In this article, I perform the same analysis for options on QQQ, which tracks the NASDAQ 1000. I have analyzed options expiring on December 20, 2019, so this is essentially the outlook for QQQ for the rest of 2019. The probability distribution of returns implied by the options prices is nice and smooth and the average error in options prices derived from this distribution, as compared to the actual mid-point prices of calls and puts, is 0.6%.
Options-based outlook for the probability distribution of QQQ between May 6th and December 20th, 2019
I find that it is easier to interpret the probabilities when the negative returns are reflected onto the positive axis (as shown above). This chart has the standard characteristics that we expect to see for the implied distribution of a stock index, with a positive mode (the peak in the distribution) and negative skewness, so that the probability of extreme negative events is higher than the probability of extreme positive events of the same magnitude. In this case, the mode price return is 9.3% between now and December 20th. The annualized volatility of this distribution is 18%, slightly higher than the trailing 15-year realized volatility of QQQ (17%).
Another way to look at the option-implied probabilities is in terms of the percentiles of return (the cumulative probability distribution).
Percentiles of price return for the QQQ options-based outlook between May 6th and December 20th, 2019
The skewness evident in the asymmetry of the extreme positive returns (high percentiles) and negative returns (low percentiles). The estimated 5th percentile price return for QQQ until December 20th is -27%, while the 95th percentile return is 19%. The compensation for the skewness is that the price returns are expected to be greater than zero with a 60% probability (the percentile curve crosses zero at the 40th percentile). As a measure to expected return to risk, I often compare the most likely return, the mode, (9.3%) to the 5th percentile as a measure of downside (-27%). For context, the mode and 5th percentile of the options-based outlook for SPY in my recent analysis were 6.5% and -25.7%, respectively. The QQQ outlook is for markedly higher expected return and slightly higher risk than I obtained for SPY. These results are bullish for QQQ.
It is worth noting that the downside risk, while reasonable relative to the most-likely return, is still substantial (the 1st percentile is -43%). One way to manage this downside risk is to purchase put options. A put option with a strike of $155 can be purchased for $2.14 (the ask price), about 1.1% of the cost of a share of QQQ. Purchasing this put limits the maximum loss on QQQ to 19.5% (including the cost of the put option). Given the long negative tail on QQQ, this seems like a reasonable price.
Percentiles of price return until December 20th for QQQ (—) vs. QQQ plus a $155 put expiring on December 20th (___}
The purchase of the $155 put truncates the loss potential at the 10th percentile, while retaining almost all the upside potential (but reduced slightly because of the cost of the put).

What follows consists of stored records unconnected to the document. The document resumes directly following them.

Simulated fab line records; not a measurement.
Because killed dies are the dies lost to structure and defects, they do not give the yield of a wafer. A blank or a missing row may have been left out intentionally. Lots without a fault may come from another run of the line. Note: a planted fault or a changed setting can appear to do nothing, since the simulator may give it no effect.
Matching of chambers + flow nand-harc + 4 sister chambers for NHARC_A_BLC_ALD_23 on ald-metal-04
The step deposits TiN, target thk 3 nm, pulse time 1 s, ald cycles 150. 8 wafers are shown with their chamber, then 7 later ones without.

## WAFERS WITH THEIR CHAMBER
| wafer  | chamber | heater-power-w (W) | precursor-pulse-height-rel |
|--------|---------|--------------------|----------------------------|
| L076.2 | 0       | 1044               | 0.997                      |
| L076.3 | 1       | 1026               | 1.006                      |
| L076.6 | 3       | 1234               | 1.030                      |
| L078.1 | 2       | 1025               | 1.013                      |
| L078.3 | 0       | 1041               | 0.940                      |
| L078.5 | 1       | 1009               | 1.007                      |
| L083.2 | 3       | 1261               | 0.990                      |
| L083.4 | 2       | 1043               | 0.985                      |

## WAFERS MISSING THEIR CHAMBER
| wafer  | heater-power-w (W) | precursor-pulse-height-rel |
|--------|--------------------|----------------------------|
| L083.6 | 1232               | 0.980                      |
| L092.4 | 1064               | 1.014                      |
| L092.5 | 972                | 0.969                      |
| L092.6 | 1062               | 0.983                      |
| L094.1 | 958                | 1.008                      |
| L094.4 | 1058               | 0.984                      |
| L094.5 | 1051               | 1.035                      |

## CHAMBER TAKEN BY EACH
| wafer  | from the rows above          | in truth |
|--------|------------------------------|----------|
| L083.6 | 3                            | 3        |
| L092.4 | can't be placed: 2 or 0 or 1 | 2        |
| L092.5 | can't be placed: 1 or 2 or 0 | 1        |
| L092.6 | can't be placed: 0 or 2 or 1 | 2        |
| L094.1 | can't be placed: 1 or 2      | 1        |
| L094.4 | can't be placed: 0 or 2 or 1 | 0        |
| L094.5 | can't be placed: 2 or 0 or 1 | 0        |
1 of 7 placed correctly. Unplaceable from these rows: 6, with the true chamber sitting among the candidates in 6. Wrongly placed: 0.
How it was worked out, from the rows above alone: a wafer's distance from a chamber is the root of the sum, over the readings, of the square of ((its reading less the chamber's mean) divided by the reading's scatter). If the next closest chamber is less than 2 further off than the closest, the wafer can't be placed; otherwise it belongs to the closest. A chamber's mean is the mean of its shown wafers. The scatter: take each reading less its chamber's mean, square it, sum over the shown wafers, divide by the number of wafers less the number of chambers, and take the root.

In conclusion, the options-based outlook for QQQ presents an attractive value proposition, with a most-likely (mode) price return of 9.3% for the balance of the year and a 5th percentile return of -27.5% and a 1st percentile of -43%. One would have to be very risk averse to turn down a most-likely return of 9% for taking a 1-in-20 risk of a -28% loss (or a 1-in-100 chance of a -43% loss). That said, losses of these kinds of magnitude are painful and we must acknowledge that our ability to estimate their probability is very poor. To compensate for the long tail, buying out-of-the money puts is a reasonable option.
Disclosure: I am/we are long QQQ. I wrote this article myself, and it expresses my own opinions. I am not receiving compensation for it (other than from Seeking Alpha). I have no business relationship with any company whose stock is mentioned in this article.